ST. PETE BEACH — What's next?
That is the question stunned city officials are asking in the wake of last week's development-related court ruling.
"I disagree in every possible way with the judge's ruling and am very sorry to have to say that we, the city and the residents, lost," Commissioner Bev Garnett said in an e-mail to residents. "This simply boggles my mind."
That ruling by Circuit Judge David Demers effectively tossed out a voter-approved comprehensive plan and related development regulations. The judge said the 2008 referendum ballot summaries were "misleading" to voters.
Demers' decision gave resident Bill Pyle a significant legal victory in his battle to keep the city's beachfront from becoming a wall of high-rise hotels and condominiums.
What the decision did not do was give the city clarity on what kind of development can happen in the future.
The commission planned to meet Tuesday in closed session with its attorneys, followed by an open workshop meeting to discuss the impact of the ruling, other pending cases and options for the future.
Those options include:
• Continuing to fight Pyle in court, either by filing for a rehearing before Demers or appealing his ruling.
• Accepting the ruling without appeal and going back to voters with either a revised ballot summary on the same plan or with major or minor revisions to the previously approved plan.
• Asking voters to repeal the 2006 referendum vote to put a requirement in the city charter for voter approval of any changes to building height or density regulations.
The latter option could reopen the city's development wars that in the past have pitted residents favoring a strong tourist and hotel sector against other residents who want St. Pete Beach to return to its slower-paced, small-town, residential roots.

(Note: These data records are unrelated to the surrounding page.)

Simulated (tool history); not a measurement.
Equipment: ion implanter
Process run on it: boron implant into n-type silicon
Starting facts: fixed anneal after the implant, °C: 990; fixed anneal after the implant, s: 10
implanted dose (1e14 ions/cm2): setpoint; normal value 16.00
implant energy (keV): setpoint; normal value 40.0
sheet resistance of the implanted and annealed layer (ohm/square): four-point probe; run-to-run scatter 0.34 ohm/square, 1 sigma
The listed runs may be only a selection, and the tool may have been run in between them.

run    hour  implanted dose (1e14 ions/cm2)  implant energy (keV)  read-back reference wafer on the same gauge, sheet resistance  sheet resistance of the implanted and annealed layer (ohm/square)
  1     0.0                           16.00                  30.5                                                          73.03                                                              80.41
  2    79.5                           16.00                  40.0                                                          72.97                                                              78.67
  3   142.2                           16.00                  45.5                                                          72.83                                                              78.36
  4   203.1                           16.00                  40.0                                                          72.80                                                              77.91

The city is still sharply split over the future character of the city, but, according to Mayor Mike Finnerty, most are now angry that the city's Comprehensive Plan was tossed out of court.
"It is a deplorable situation. How is our city going to compete and bring tourists here?" Finnerty wondered.
He said he is against changing the city's charter, but he worries that without such a change the city will be faced with never-ending lawsuits.
"It doesn't really surprise me that the city is afraid of future lawsuits," Pyle said Tuesday, refusing to say whether he will file any new lawsuits against the city.
He urged city officials to "bury their egos" and find "reasonable options for development."
In Pyle's mind, those options begin and end with preventing the development of tall hotels along the beach.
Lorraine Huhn, who led the effort by Save Our Little Village to draft the 2008 Comprehensive Plan, called the ruling "devastating" and said SOLV is prepared to continue its support of the city.
"Without the hotel community we can't survive," she said.
Meanwhile, another resident, Bruce Kadura, is also suing the city over the comprehensive plan.
Kadura's lawsuit centers on the charge that the city's implementation of the plan violated the state law applying to growth management.
That case is still pending, with final briefs due to Demers within the next week. His ruling could come before the end of the month or sometime in January, according to Ken Weiss, who represents both Pyle and Kadura.
The impact of the multiple development-related lawsuits cannot be denied, according to City Manager Mike Bonfield.
"The proof is in the pudding," he said. "You don't see any developers coming here."
Bonfield views the city's current requirement for voter approval of Comprehensive Plan changes relating to height and density as a "dysfunctional solution" to a disagreement over development.
"When all is said and done, the majority of residents will get what they want, whatever that is," he said. "It just may take a little longer than in most communities to get there."